The BrainYard - Where collaborative minds congregate.

Stowe Boyd, Contributor

June 13, 2006

1 Min Read

I recently spoke with Andrew McAfee of the Harvard Business School, and I am happy to say that he will be presenting at next week's Collaborative Technologies Conference 2006 in Boston.

His article in the Sloan Management Review highlighted the term "Enterprise 2.0" (although he wasn't the first to coin it), and he has continued his inquiry into that topic at his blog, where he defines the term in the following way:

Now, since I was the first to write extensively about Enterprise 2.0 I feel I'm entitled to define it:

'Enterprise 2.0' is the use of freeform social software within companies.

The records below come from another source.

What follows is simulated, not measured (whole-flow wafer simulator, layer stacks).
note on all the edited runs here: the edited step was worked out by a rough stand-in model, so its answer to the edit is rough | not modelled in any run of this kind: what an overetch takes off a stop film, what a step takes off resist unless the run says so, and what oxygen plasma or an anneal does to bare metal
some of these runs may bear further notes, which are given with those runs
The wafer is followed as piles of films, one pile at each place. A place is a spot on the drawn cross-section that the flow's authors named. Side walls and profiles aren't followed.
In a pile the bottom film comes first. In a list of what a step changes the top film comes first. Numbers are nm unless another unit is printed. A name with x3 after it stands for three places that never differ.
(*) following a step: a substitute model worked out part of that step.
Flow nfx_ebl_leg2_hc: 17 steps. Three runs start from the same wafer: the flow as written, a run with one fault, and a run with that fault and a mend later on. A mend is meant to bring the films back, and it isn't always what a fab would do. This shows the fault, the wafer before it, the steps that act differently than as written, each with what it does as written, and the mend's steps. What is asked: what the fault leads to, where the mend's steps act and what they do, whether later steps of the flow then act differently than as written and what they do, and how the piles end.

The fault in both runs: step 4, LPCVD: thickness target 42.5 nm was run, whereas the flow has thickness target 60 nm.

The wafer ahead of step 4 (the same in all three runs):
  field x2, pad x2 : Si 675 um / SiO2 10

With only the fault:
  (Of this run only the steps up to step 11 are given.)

'Freeform' in this case means that the software is most or all of the following:

  • Optional

  • Free of up-front workflow

  • Egalitarian, or indifferent to formal organizational identities

  • Accepting of many types of data

'Social' means that there's always a person on at least one end of the wire with Enterprise 2.0 technologies. With wikis, prediction markets, blogs, del.icio.us, and other Web 2.0 technologies with clear enterprise applications people are doing all the interacting and providing some or all of the content; the IT is just doing housekeeping and/or bookkeeping.

At the conference, Andrew will provide a progress report of the use of these social tools in the enterprise, and discuss what companies have learned from their initial experiences with Enterprise 2.0.